The President called upon Hewlett Packard, Dupont, Honeywell, Rockwell, Bechtel, Unisys, and eighteen other corporations to declare weapon components unsafe for consumer use. "By demanding an immediate return upon violation of warranty, these companies can help the war effort significantly," said President Bush. The published initiative suggests that manufacturers "reexamine the latches on everything, since that is usually where things break down." Once Iraq returns the weapons to the corporations for repairs or replacement parts, the corporations should stall and contact the Pentagon, "even though
this might undermine typical customer service procedures."
The President assured the companies that such a bold act would not hinder consumer confidence in their nonexplosive products. The recall proposal also hints that those companies not voluntarily agreeing to the recall would face repetitive phone calls from the Better Business Bureau.
A joint public statement from Hewlett-Packard, Honeywell, and Rockwell reiterated their patriotic support of the President's war effort but declared that no recalls would be issued unless Saddam Hussein had receipts or other proofs of purchase.
The initiative also calls upon the Lawrence Livermore and Los Alamos laboratories to issue statements suggesting that their training of Iraqi scientists and supply of nonfissile material for nuclear weapons was an elaborate practical joke.


 

"Banned-Book Week" to Celebrate Racism, Anti-Semitism, Homophobia, Deforestation, and the Military-Industrial Complex

Douglas Jones

CHICAGO—In preparation for this year's "Banned Books Week," the American Library Association and other sponsors announced they will dedicate their financial resources toward helping every community library display and house the best collections of Aryan Nation, anti-feminist, and homophobic literature, as well as the latest holocaust-denial research. They are urging libraries on limited budgets to also highlight texts defending eco-deforestation, tobacco company research, the benefits of multinational corporations, and snuff films.

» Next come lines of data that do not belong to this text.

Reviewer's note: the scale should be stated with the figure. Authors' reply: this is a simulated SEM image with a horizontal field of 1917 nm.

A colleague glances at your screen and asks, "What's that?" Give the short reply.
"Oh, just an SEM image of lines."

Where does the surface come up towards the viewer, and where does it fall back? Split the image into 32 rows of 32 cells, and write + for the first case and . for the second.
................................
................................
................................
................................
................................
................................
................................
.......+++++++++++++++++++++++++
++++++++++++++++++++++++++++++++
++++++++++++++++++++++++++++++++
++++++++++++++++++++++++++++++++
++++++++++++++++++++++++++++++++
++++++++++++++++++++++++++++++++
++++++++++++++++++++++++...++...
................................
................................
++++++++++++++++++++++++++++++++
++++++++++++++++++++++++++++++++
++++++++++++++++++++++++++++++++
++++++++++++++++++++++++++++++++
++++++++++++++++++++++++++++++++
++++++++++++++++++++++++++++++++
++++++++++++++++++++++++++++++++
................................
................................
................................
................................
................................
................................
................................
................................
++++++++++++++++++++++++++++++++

The annual event reminds Americans not to take for granted the precious democratic freedom to read. Every year the ALA's Office for Intellectual Freedom receives reports
on books that have been banned, threatened, or challenged to be removed from school or library shelves. The "most challenged" titles include the Harry Potter series, but also titles by John Steinbeck, Mark Twain, Maya Angelou, and Dave Barry.
"Children should be encouraged to challenge everything—the holocaust, racism, feminism, and homosexuality," said ALA president-elect
Carla Hayden. When challenged if the ALA would also be displaying books arguing in favor of censorship and librarian abuse, Hayden said, "Bring `em on. Books can never hurt children; only spankings can."


 

Democrats Vow to Disrobe Statue of Liberty

Douglas Jones

WASHINGTON, D.C.—Six of the eight democratic presidential candidates have promised to disrobe the Statue of Liberty if elected. Joe Lieberman has insisted that she wear a bathing suit, Chris Dodd has allowed for a tight towel.

This new Democratic response to the Bush administration arose in response to Attorney General John Ashcroft's draping of the bare-breasted statues in the Justice Department. The statues have been there since 1936, and the move prompted national concern over prudery.
Democratic candidate John Kerry lashed out at the Justice department. "The American people are unafraid of nudity in our national monuments and in the White House. And I plan to give it to them."


 

Martin Luther King Day Celebrated with Widespread Adultery/Plagiarism Parties

Douglas Jones

HOLLYWOOD—For an increasing number of Americans, Martin Luther King Day is no longer a time of relaxation or volunteerism but a day to commit adultery and plagiarize. "It is a time for the nation to remember the soul of Dr. King. A time to remember his fight for personal license, equal claims to authorship, and the dignity of other people's wives. A time to remember the message of change through nonviolence," said Rep. Rico Hall, California Democrat.

More than 10,000 people in Philadelphia and 30,000 in Hollywood volunteered to commit adultery within city limits. Some participated in "mock" adultery parties, where everyone wore body stockings, but others were more true to the King tradition. The parties closed with a unison-chanting of the famous Martin Luther King line "Injustice anywhere is a threat to justice everywhere."
Smaller groups in several cities, from Chicago to Charlotte, N. C., to San Diego, also used the holiday to copy scholars' critical writings and claim them as their own. "Dr. King only copied half of his doctoral dissertation from dead guys like J. H. Randall, D. E. Roberts, and Paul Tillich, but I'm claiming entire chapters of Toni Morrison as my own," said Jennifer Green, a high-school student from Decatur, AL.
Schools in New York had students relive the "I Have a Dream" plagiarism from Archibald Carey by reenacting convention speeches from Senator Joseph Biden. "Students receive recognition for the work they copy," Albany county superintendent Henry Blair says. "We believe if students can commit to two weeks of plagiarism, they can commit to a month. That becomes a year, then a year becomes a lifetime."
The new holiday slant has triggered some negative reactions. "I don't like all the secretive aspects of the adultery parties. Sure, everyone admits that King did it secretly, but I think we should grow beyond that," says Hannie Jenkins of Portland. It's a "commentary about Human Rights in general," says Jerry Bernstein, director of the Pittsburgh Day of Service. "It's also a very strong statement about the King holiday and the shift toward finding meaningful ways to celebrate his life of action and helping others. We all need to strive to be more like Dr. King."